I don’t salt pasta (or other carbs cooked in water, like rice) unless there will not be a sauce to follow, or there’s some specific reason in the remaining prep that makes me think I need to.
However the Ideas in Food people are restaurant folks, so I doubt they missed this bit, nor Kenji.
Easy (and inexpensive) enough for you to test yourself with a few pieces of dry pasta soaked in salted water and cooked later, or soaked in unsalted water and boiled in salted water, or using salted water in both steps.
(Aside from that, at some point I read research that one consumes less salt if one used half the salt quantity while cooking, and finished with whatever extra was needed at the end to taste. So when I remember, I try to do that too, because there’s too much salt in pretty much everything these days – in no small part due to people’s palates having been trained for too much salt.)
Apparently soaking actually reduces the sticking, especially of long shapes. I’m glad I saw this again, as I had stopped doing it at some point, but the reminder will put me back on track!
Another thought I have about the pre-soak method is not having the delicious starchy cooking water to add to your pasta at the end. I almost always use some or even LOTS
The low-water method will yield that. But also, boiling at the end in just enough water to cover. You can vary the method to the recipe, for eg I don’t need starchy water in a tomato sauce prep. (And if I need starch at the end in something, a pinch of cornstarch can easily do the trick, as it does in many Chinese dishes. But that’s another discussion.)
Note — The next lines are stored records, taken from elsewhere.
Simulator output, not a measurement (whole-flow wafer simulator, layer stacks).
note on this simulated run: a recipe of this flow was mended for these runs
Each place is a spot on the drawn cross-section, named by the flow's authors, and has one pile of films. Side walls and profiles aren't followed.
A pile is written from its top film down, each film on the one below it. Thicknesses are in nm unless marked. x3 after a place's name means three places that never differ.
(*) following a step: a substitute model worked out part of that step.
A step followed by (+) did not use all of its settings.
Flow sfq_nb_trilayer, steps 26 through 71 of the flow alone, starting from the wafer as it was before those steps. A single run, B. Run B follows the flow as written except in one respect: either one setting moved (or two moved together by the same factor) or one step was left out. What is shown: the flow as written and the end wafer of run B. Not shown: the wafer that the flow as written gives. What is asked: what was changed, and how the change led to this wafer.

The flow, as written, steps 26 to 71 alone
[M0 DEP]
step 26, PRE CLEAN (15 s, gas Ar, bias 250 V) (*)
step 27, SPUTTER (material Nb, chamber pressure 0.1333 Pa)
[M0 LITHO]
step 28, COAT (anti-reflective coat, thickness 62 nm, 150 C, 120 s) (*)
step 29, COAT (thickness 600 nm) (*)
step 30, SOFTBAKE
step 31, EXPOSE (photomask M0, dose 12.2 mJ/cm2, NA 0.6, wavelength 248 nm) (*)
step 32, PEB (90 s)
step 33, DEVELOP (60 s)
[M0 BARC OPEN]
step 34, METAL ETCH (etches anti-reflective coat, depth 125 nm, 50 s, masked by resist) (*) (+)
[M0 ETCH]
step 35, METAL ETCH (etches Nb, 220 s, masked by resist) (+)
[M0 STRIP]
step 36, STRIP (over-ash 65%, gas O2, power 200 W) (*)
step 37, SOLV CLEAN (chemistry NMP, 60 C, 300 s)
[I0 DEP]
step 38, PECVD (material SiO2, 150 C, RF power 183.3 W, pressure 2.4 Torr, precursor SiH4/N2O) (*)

Pipe pasta jumped into my cart from the special-sale on organic pasta shelf at the store Sunday. New to me, but it’s shaped a bit like giant elbow macaroni and package says good in a baked pasta dish. A package of gnocchi tagged along, for a repeat of last June’s gnocchi with Italian sausage, tomatoes and spinach.
You could use it in Pastitsio, which is a baked tomato, pasta and meat dish topped with béchamel . There are 2 sizes of Pastitsio noodles.
That’s the main dish Greeks would use long tubular pasta for.
This is the recipe I have liked the most.
I guess Long Ziti is probably pretty much the same as Pipe Pasta and Pastitsio No.2
I read that so and so knew that tagliatelle was the traditional pairing with ragu Bolognese, but this a a sauce that is such a delicious labor of love that I always break out the Atlas and make a fresh very wide, about 3/4", pappardelle.
Reading that baked Pastitsio recipe reminded me that I have a “Greek Spicy Meat and Pasta” recipe with very, very similar components, prepared as a 3-part (pasta, meat sauce, cheesy white sauce) meal stovetop in about 40 minutes. I haven’t made it in quite a while and likely will now.